25 years in professional kitchens taught me a lot about leadership. Here are the three most important lessons.
Lead from the front
You have to know how to do every job in your department. Not because you'll do it better than the person hired to do it — you shouldn't. But because when things get hard, and they always get hard, your team needs to see you in it with them.
There's something that happens when a leader picks up a mop, jumps on a station, or steps behind a dish machine during a rush. Resentment disappears. Respect builds. The invisible wall between leadership and crew comes down.
Delegate — and let people fail
You cannot do everything yourself. Leaders get into trouble when they try.
Push tasks down to your sous chefs, your managers, your leads — and then let them run with it. Let them own it. And yes, let them fail sometimes. I have learned more from failing than from any success in my career. Your team will too.

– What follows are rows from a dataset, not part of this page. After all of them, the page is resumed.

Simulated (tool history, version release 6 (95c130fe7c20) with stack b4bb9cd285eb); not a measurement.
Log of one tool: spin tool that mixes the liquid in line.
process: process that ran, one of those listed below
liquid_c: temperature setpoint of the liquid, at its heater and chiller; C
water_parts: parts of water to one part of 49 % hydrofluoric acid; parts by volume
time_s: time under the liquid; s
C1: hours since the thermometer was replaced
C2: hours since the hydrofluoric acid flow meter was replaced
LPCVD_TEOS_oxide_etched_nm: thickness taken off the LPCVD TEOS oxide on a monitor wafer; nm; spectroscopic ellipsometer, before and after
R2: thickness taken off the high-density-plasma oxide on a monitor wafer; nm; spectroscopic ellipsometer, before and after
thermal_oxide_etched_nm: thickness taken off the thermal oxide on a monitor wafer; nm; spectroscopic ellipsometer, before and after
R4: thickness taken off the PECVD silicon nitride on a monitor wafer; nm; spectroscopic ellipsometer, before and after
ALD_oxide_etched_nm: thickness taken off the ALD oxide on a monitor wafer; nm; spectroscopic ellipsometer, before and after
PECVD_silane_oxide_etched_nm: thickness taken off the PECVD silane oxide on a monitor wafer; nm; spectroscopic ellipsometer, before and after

The only exception: if a task could get them or you fired, keep it on your plate.
Do not micromanage
I don't hire robots or yes men. With either, you spend all your time giving instructions instead of leading.
Give your people the freedom to do their jobs, make decisions, and be creative within reason. They'll be more engaged, more invested, and more likely to stay.
And here's the part most leaders get backwards — take the blame for failures and give your crew the credit for successes.
That's it. Lead from the front, delegate with trust, and get out of the way.
25 years. Three rules. They still work every time.